Posted 6 years ago
antiqueand…
(10 items)
Bo Diddley (born Ellis McDaniel, 1928, d. 2005) was not quite an unsung hero of Rock and Roll, but he deserves to be right beside Chuck Berry as a guitar innovator and R&B songwriter who influenced all genres of Rock 'n Roll to follow. The Bo Diddley beat is forever ingrained in popular music. He named himself after the earliest American black folk instrument adapted from single and double stringed African instruments. Bailing wire would be wrapped around nails on a barn wall, tuned to fit the pitch of a singer's voice, and a bottleneck slide would accompany the first blues songs in America. That was the Diddley Bo. Diddley's roots lead from the Mississippi Delta to the groundbreaking Chicago Electric Blues sound of Chess Records artists.

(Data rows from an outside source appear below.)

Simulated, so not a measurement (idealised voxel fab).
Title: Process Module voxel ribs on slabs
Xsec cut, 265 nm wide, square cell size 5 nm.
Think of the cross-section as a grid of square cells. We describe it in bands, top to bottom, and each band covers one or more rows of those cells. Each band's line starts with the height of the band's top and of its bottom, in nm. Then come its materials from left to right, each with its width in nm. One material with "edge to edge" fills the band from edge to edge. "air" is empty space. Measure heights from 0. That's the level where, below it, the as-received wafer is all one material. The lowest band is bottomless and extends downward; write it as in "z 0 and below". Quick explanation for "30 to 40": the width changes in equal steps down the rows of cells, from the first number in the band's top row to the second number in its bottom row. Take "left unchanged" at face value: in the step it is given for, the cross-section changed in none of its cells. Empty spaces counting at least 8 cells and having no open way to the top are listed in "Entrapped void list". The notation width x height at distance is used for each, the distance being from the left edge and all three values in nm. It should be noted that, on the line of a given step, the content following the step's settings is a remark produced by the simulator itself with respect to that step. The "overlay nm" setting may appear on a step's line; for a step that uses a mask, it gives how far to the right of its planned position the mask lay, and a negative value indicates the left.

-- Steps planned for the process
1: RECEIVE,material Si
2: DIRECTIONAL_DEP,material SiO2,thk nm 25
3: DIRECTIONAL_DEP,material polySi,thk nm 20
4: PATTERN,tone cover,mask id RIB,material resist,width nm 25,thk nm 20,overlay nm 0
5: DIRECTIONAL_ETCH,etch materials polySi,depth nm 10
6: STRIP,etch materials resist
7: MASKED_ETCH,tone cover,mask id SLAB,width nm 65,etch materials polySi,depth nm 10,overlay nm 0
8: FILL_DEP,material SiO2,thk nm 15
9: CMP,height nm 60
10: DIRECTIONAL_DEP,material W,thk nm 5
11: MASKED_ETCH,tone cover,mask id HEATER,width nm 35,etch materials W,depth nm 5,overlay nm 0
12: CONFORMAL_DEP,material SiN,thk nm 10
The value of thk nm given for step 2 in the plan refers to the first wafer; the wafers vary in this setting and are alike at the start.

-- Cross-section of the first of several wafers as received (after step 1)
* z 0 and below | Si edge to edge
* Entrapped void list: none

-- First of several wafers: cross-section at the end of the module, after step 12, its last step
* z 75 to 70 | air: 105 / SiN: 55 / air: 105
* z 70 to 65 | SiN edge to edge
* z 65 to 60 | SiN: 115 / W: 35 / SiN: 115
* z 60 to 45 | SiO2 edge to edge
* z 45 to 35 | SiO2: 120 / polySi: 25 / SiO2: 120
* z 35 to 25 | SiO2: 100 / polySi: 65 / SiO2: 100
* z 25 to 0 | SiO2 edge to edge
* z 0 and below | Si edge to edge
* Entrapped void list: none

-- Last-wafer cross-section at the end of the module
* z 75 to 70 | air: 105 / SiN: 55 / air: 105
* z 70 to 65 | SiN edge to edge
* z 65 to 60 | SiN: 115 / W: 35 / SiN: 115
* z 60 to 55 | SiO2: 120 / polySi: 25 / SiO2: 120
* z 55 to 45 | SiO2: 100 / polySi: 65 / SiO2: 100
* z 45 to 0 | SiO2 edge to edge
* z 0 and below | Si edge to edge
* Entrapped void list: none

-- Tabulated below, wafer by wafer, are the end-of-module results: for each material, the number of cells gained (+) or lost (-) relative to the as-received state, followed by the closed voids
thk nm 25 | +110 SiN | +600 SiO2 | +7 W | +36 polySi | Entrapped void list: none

Bo Diddley spent several years of his later life living in New Mexico, even becoming a sheriff of a small town there. He played a 2 hour set at the Sunshine Theater in Albuquerque, 1999, and I asked him to sign the liner notes of my rarities CD after the show. He looked over the track list and looked amused. Earlier, I had gotten some great poses of him strutting and playing his trademark "shave and a haircut, two bits" riffing. His music had changed quite a bit for his contemporary releases by then, but he had an awesome, positive message throughout his whole career, and he played a great selection from his early songbook that night. What a performer!
Bo was very friendly and conversational with the audience after extensive encores, and he seemed like such a nice, happy-go-lucky guy, and a really lighthearted performer. He was known also for a healthy dose of comedy interspersed between songs, almost like intermissions, where banter with his band mates was standard. He was true to form, with plenty of smiles for the audience
In contrast, a few years later I saw Chuck Berry on his 75th Birthday tour, with Little Richard doing a solo set with just his amazing vocals, accompanying himself on piano. Berry was notoriously unwilling to sign autographs. What was cool with Chuck Berry, though, was that he invited dozens of audience members on stage, and he continued to jam while hosting singalongs to end out his encores. It was still pretty great to be on stage with him, but for the life of me, I could not get him to sign a CD liner note for a Sun Records compilation of his early singles in between encores. He looked like he was having too much fun to think about scrawling a bunch of autographs in between chords. I feel blessed to have seen all those legends, in particular.